PhotographWorks

Q: How do you get a shallow depth of field?

Use a lens with a very wide aperture. And remember that a bigger sensor format will achieve shallower depth of field, whereas the same settings in a smaller format will not have as shallow depth of field.

Q: What is the magic and why would I want shallow depth of field?

Shallow depth of field makes the foreground subject stand out from the background. it works best when the foreground is further from rather than near to the background. And it works best when the subject is near to the camera. If the subject is far from the background but both the subject and the background are far away from the camera then they will merge together and the foreground will not stand out from the background. So shallow depth of field works best when the subject is near the camera.

Q: Help me choose?

Well, f1.8 is considered to be a standard wide aperture. Anything wider than that is where the magic starts. So f1.4 is gong to give good separation between the foreground and the background in an image. A wide aperture means the hole in the lens is big compared to other f stops where the hole is smaller. And the bigger the hole the more shallow the depth of field possible. That is why bigger formats such as full frame or medium format give more shallow depth of field than smaller formats such as APS-C or Micro Four Thirds.

Q: Any downsides?

Yes, you might miss focus completely when the depth of field is very shallow. It is easy to find you focused on a nose or a cheek and not on the eye, for example. Also, wider aperture lenses are more expensive and heavier. They are more expensive to make because the lens element at the front of the lens has to be big enough to open up wide.

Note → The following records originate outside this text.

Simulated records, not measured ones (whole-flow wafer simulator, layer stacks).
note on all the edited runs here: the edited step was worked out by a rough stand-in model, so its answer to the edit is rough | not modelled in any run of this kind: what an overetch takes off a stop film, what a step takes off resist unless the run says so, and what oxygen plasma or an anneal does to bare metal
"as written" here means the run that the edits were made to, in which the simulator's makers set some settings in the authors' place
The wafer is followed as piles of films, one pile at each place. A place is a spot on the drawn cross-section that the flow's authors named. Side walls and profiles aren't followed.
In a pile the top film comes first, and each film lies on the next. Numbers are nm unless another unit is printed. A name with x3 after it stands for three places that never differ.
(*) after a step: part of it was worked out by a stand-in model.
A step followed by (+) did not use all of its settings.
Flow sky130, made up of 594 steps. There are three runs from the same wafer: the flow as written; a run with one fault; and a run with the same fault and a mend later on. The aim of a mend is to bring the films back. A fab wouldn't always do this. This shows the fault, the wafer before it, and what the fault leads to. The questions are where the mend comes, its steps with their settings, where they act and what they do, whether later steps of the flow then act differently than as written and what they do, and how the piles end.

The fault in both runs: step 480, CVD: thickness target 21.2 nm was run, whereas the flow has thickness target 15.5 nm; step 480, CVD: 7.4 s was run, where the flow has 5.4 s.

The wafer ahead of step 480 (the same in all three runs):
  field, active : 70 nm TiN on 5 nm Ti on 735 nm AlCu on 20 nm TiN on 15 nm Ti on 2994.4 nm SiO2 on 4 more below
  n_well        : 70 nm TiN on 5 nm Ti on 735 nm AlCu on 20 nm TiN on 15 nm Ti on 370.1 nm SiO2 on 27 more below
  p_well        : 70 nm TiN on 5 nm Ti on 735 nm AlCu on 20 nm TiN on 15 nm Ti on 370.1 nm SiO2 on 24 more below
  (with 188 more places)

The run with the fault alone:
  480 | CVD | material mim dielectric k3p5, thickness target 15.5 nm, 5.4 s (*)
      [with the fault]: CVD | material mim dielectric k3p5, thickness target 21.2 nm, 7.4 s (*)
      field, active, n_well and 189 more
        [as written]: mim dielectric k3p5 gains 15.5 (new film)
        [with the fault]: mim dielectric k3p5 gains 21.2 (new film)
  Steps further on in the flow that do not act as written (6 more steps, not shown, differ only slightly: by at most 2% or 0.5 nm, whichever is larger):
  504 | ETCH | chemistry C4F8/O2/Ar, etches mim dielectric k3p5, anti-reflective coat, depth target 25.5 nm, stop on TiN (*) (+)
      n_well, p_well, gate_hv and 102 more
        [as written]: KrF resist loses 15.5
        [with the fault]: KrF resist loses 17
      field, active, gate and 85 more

And glass is heavy, so wide lenses weigh more.

It’s not necessary to chase super wide apertures on long focal length lenses because they are going to be used at greater distances and longer focal lengths compress the distance between foreground and background. So there is no advantage is chasing something that isn’t going to show.

A long lens with a widest aperture of f4 is as good as anyone needs. Actually, if you are shooting in poor light – maybe wildlife in the early morning or in a wood – then a bigger aperture of say f2.8 is better. But that is for light gathering rather than for separating foreground from background.

Q: Some numbers?

OK. Let’s clear one thing up and get it out of the way. A 50mm lens on a full frame camera and a 35mm lens on APS-C will have the same field of view. So to compare like with like means comparing these two focal lengths.

A camera with an APS-C sensor and a 35mm f1.4 lens and a subject 1.5m away has a depth of field of 10 cm. A full frame camera with a 50mm f1.4 lens and a subject 1.5m away has a depth of field of 7 cm.

A camera with an APS-C sensor with a 35mm f1.4 lens and a subject 2.5m away has a depth of field of 29 cm. A full frame camera with a 50mm f1.4 lens and a subject 2.5m away has a depth of field of 21 cm.

A camera with an APS-C sensor with a 35mm f1.4 lens and a subject 3.5m away has a depth of field of 56 cm. A full frame camera with a 50mm f1.4 lens and a subject 3.5m away has a depth of field of 41 cm.

From these numbers we see that depth of field increases the further away the subject is from the camera and we also see that the difference between full frame and APS-C narrows the further way the subject is.

The street musicians were at a Winter Fair in Cambridge. Two of the men are holding Dino Baffetti melodions or squeezeboxes.

The two versions of the photograph illustrate how post processing can affect depth of field,

Depth of field is the distance between the nearest and the farthest objects that are in focus in a photograph.

And depth of field depends on the circle of confusion, which is a way of describing what the eye can and cannot see.

An image might not be perfectly sharp when viewed close up with a magnifying glass, but at a normal viewing distance the eye can only make out blur when that blur is big enough to be apparent at that normal viewing distance.

One thing that affects how sharp something looks is how much experience a person has at looking at photographs. Once the eye becomes more practised, small difference in sharpness become more obvious.

That said, if one man has perfect vision while another is older, with cataracts forming and wears glasses, then what is sharp to one will be less sharp to the other.

In other words, the circle of confusion is not an exact science, and one man’s blur will be another man’s ‘sharp enough’.

Whatever the circle of confusion is agreed at, it defines the limits of the depth of field.

And depth of field for a given focal length and subject-to-camera distance varies with the camera format.

There are. many formats and I am going to just look at two – the Nikon full frame (24x36mm), and APS-C (23,5×15.6mm) sensors. Each linear dimension of the APS-C is two thirds the length of the full frame. And it is linear dimension, and not the overall area that determines what seems sharp.

When comparing full-frame and APS-C sensors, for a given focal length and distance from camera to subject, the smaller sensor captures a narrower field of view, and that affects depth of field.

For example, a 50mm lens on an APS-C sensor at a given aperture gives a similar field of view as a 75mm lens on a full-frame camera. But the image from the APS-C sensor will have a greater depth of field because the smaller sensor increases the apparent sharpness because the circle of confusion will be smaller.

Which is best depends on what effect you want. If you are shooting portraits then a larger sensor will enable a shallower depth of field, and for landscapes a smaller sensor will give greater depth of field..

So if you want the foreground to ‘pop’ as it is called, to appear separated from the background, then use the largest aperture and the biggest sensor.

And that is where post processing in Lightroom comes in because it can do that after the photo is taken. So a careful use of background blur preset in Lightroom can give APS-C sensors the best of both worlds.